⇦ Back

The Pearson Correlation Coefficient, r, can be calculated from data where the dependent and independent variables are both continuous, where a confounding factor exists (ie the independent variable is not truly independent) and where the parametric assumptions are met.

Python Packages:

The code on this page uses the pandas, matplotlib, scipy, and numpy packages. These can be installed from the terminal with:

$ python3.11 -m pip install pandas
$ python3.11 -m pip install matplotlib
$ python3.11 -m pip install scipy
$ python3.11 -m pip install numpy

where python3.11 corresponds to the version of Python you have installed and are using.

1 Example Data

Let’s use the following example data set from Giavarina’s paper.1 Imagine that a set of objects were each measured twice - once using ‘Method A’ and once using ‘Method B’ - giving the two lists of measurements shown below:

import pandas as pd

dct = {
    'Method A': [
        1.0, 5.0, 10.0, 20.0, 50.0, 40.0, 50.0, 60.0, 70.0, 80.0, 90.0, 100.0,
        150.0, 200.0, 250.0, 300.0, 350.0, 400.0, 450.0, 500.0, 550.0, 600.0,
        650.0, 700.0, 750.0, 800.0, 850.0, 900.0, 950.0, 1000.0
    ],
    'Method B': [
        8.0, 16.0, 30.0, 24.0, 39.0, 54.0, 40.0, 68.0, 72.0, 62.0, 122.0, 80.0,
        181.0, 259.0, 275.0, 380.0, 320.0, 434.0, 479.0, 587.0, 626.0, 648.0,
        738.0, 766.0, 793.0, 851.0, 871.0, 957.0, 1001.0, 960.0
    ]
}
df = pd.DataFrame(dct)

These can be visualised on a scatter plot:

import matplotlib.pyplot as plt

# Formatting options for plots
A = 5  # Want figures to be A5
plt.rc('figure', figsize=[46.82 * .5**(.5 * A), 33.11 * .5**(.5 * A)])
plt.rc('text', usetex=True)  # Use LaTeX
plt.rc('font', family='serif')  # Use a serif font
plt.rc('text.latex', preamble=r'\usepackage{textgreek}')  # Load Greek letters

# Create plot
ax = plt.axes()
ax.scatter(df['Method A'], df['Method B'], c='k', s=20, alpha=0.6, marker='o')
# Labels
ax.set_title('The Raw Data')
ax.set_xlabel('Method A')
ax.set_ylabel('Method B')
# Get axis limits
left, right = ax.get_xlim()
# Set axis limits
ax.set_xlim(0, right)
ax.set_ylim(0, right)
# Set aspect ratio
ax.set_aspect('equal')
# Show plot
plt.show()

These points seem to roughly show a straight-line relationship, but let’s be a bit more precise and start to quantify exactly how much they correlate…

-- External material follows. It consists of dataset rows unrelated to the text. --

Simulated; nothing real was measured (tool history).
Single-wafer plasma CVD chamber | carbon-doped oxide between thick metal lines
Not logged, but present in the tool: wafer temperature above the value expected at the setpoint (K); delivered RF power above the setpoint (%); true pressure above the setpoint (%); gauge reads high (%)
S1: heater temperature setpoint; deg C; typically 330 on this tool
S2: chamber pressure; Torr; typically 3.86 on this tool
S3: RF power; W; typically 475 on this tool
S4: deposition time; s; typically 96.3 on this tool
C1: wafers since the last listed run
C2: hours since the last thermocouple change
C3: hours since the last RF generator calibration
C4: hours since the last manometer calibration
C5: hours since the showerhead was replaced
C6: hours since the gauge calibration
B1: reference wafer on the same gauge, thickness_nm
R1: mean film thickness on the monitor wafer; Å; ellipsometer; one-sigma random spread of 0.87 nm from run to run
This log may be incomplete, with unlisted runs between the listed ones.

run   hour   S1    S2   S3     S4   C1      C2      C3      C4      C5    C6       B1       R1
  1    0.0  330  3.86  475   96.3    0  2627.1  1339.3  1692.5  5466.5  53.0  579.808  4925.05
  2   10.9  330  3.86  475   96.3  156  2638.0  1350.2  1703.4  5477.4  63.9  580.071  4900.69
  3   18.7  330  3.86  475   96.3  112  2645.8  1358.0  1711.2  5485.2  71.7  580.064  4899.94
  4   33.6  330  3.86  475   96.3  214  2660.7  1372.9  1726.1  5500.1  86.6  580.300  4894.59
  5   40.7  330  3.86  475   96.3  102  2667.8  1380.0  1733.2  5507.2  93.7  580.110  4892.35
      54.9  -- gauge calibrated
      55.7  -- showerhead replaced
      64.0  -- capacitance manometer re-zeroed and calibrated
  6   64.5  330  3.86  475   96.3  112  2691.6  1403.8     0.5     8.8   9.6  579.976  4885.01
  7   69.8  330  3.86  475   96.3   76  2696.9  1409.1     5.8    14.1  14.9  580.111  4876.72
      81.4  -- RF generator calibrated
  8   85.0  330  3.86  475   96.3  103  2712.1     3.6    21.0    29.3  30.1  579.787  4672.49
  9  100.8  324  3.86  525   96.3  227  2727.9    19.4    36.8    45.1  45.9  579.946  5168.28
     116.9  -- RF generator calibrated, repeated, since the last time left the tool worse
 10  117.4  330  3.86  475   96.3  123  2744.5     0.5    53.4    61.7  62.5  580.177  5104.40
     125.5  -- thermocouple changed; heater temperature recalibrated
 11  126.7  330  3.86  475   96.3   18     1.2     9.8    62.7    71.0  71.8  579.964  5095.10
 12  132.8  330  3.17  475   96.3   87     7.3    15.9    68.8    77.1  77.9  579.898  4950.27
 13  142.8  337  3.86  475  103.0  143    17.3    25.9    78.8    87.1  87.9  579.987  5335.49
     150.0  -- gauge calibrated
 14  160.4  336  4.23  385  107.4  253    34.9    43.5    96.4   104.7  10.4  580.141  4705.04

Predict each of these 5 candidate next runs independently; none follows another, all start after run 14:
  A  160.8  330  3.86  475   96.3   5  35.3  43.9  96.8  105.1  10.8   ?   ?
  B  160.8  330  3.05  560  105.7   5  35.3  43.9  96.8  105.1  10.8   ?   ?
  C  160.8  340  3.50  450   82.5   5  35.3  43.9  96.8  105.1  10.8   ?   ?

2 Pearson Correlation Coefficient, r

As described on its Wikipedia page, the Pearson r statistic measures linear correlation between two variables. It assumes that a set of data points can be approximated by a straight line and returns a value that describes how strong the linear correlation is:

  • +1 is total positive linear correlation (the data points all lie on a straight line with a positive gradient)
  • 0 is no linear correlation (the data points are randomly scattered all over the plot area)
  • −1 is total negative linear correlation (the data points all lie on a straight line with a negative gradient)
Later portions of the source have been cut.